Search code examples
twitternlp

Algorithm for keyword/phrase trend search similar to Twitter trends


Wanted some ideas about building a tool which can scan text sentences (written in english language) and build a keyword rank, based on the most occurrences of words or phrases within the texts.

This would be very similar to the twitter trends wherin twitter detects and reports the top 10 words within the tweets.

I have identified the high level steps in the algorithm as follows

  1. Scan the text and remove all the common , frequent words ( such as, "the" , "is" , "are", "what" , "at" etc..)
  2. Add the remaining words to a hashmap. If the word is already in the map then increment its count.
  3. To get the top 10 words , iterate through the hashmap and find out the top 10 counts.

Step 2 and 3 are straightforward but I do not know in step 1 how do I detect the important words within a text and segregate them from the common words (prepositions, conjunctions etc )

Also if I want to track phrases what could be the approach ? For example if I have a text saying "This honey is very good" I might want to track "honey" and "good" but I may also want to track the phrases "very good" or "honey is very good"

Any suggestions would be greatly appreciated.

Thanks in advance


Solution

  • Actually, your step 1 would be quite similar to step 3 in the sense that you may want to constitute an absolute database of the most common words in the English language in the first place. Such a list is available easily on the internet (Wikipedia even has an article referencing the 100 most common words in the English language.) You can store those words in a hashmap and while scanning your text contents just ignore the common tokens.

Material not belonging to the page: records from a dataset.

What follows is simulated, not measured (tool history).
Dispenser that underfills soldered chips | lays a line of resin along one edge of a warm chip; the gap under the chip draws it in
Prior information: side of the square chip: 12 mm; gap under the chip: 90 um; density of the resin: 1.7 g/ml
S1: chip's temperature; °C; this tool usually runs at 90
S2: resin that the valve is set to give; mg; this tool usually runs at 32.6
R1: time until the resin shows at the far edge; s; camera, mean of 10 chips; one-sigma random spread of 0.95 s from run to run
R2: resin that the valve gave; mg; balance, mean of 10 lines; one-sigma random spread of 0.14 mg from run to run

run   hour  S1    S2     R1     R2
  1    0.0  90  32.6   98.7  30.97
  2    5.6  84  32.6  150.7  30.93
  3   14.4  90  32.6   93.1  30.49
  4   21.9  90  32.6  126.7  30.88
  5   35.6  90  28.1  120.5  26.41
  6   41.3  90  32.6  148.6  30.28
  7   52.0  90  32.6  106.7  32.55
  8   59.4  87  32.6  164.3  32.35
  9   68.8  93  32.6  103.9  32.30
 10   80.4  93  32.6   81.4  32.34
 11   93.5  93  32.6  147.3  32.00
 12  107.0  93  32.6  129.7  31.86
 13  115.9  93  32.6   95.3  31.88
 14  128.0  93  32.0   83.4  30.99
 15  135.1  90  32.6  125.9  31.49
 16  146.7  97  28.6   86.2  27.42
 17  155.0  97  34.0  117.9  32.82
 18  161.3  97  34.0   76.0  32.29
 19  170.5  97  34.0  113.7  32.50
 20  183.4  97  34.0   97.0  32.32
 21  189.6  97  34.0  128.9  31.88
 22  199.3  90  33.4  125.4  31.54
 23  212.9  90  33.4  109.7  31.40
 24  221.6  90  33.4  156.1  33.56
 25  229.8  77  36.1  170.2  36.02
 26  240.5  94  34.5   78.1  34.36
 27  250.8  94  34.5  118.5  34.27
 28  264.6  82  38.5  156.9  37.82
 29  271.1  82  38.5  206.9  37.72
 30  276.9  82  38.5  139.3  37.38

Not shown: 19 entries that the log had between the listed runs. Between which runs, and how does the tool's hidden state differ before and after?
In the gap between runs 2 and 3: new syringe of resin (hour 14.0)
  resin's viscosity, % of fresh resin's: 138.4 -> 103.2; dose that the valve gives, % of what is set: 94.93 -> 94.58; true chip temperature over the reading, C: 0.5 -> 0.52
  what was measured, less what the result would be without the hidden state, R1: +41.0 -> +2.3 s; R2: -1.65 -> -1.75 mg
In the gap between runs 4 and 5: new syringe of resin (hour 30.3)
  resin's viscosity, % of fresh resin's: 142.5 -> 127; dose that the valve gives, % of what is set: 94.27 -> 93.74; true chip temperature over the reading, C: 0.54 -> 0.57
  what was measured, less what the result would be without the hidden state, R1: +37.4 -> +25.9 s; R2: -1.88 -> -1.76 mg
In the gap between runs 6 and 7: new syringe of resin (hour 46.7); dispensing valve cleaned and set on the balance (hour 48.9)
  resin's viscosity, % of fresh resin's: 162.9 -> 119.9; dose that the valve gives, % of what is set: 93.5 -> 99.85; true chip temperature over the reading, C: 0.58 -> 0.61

    If you don't trust Wikipedia and the already existing listing for common words, you can build your own database. For that purpose, just scan thousands of tweets (the more the better) and make your own frequency chart.

    You're facing an n-gram-like problem.

    Do not reinvent the wheel. What you seem to be wanting to do has been done thousands of times, just use existing libs or pieces of code (check the External Links section of the n-gram Wikipedia page.)